SIX IN TEN SELF-EMPLOYED WOMEN ARE NOT SAVING ENOUGH FOR THEIR FUTURE
– More than two-thirds of self-employed women (71%) do not have any form of pension savings
Six in ten (61%) self-employed women believe they are not saving enough for their future according to analysis from Fidelity International’s Generation Self-Employed* report.
While most women (96%) choose self-employment to feel more in control of their working lives, many feel decidedly less confident about their financial future. More than two-thirds (71%) of self-employed women say they do not have any form of pension. This is in stark contrast with women in employment where only 35% say they have no pension savings at all.
Women in employment
Current workplace pension
Previous workplace pension
Women with no form of pension
Percentage of self-employed and employed women saving into a pension
Recent ONS figures reveal there are more women in work than ever before – with the employment rate gap between the sexes narrowing to 8.2% in the three months to July 2019. Furthermore, there are more women choosing self-employment, with a recorded 1.7 million in charge of their own businesses.**
Emma-Lou Montgomery, associate director for Personal Investing at Fidelity International, said: “More than 10 million*** people now benefit from being automatically-enrolled into a workplace pension. However, choosing to become your own boss means assuming the responsibility of planning for retirement yourself. And while the number of female entrepreneurs is on the rise, our figures suggest many have yet to consider what this means for their finances.

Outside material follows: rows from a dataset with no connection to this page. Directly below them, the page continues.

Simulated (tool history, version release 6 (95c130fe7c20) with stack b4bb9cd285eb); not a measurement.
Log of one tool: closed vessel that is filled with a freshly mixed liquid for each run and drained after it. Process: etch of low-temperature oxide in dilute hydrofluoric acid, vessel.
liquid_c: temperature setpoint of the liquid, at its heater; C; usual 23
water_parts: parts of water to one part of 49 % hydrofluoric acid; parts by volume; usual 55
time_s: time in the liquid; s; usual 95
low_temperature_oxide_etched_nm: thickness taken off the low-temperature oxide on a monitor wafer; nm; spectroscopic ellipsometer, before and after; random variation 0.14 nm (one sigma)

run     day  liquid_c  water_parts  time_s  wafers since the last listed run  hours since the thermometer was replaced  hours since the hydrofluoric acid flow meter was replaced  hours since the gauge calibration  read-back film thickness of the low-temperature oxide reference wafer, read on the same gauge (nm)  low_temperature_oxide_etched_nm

“One third (32%) of self-employed women feel they are saving enough for the future, however, our research reveals that many are missing out on opportunities to increase their wealth through investing. Of those surveyed, just 10% currently invest in stocks and shares, compared to a quarter (26%) of self-employed men. And just over a third (35%) have an ISA. We know from our ongoing Women & Money campaign that there is a gender pension gap of almost 11%,^ so ensuring we are harnessing our financial power and investing for our futures is even more important for women.”
The research also reveals that almost three-quarters (73%) of those not saving for the future say they simply cannot afford to, and 11% don’t know how to go about it.
Emma-Lou Montgomery adds: “There is no doubt that women are good savers, but they tend to keep their money in cash rather than invest in the stock market. The first step to addressing this is by helping them to feel informed and confident in making decisions; changing the way they think about investing.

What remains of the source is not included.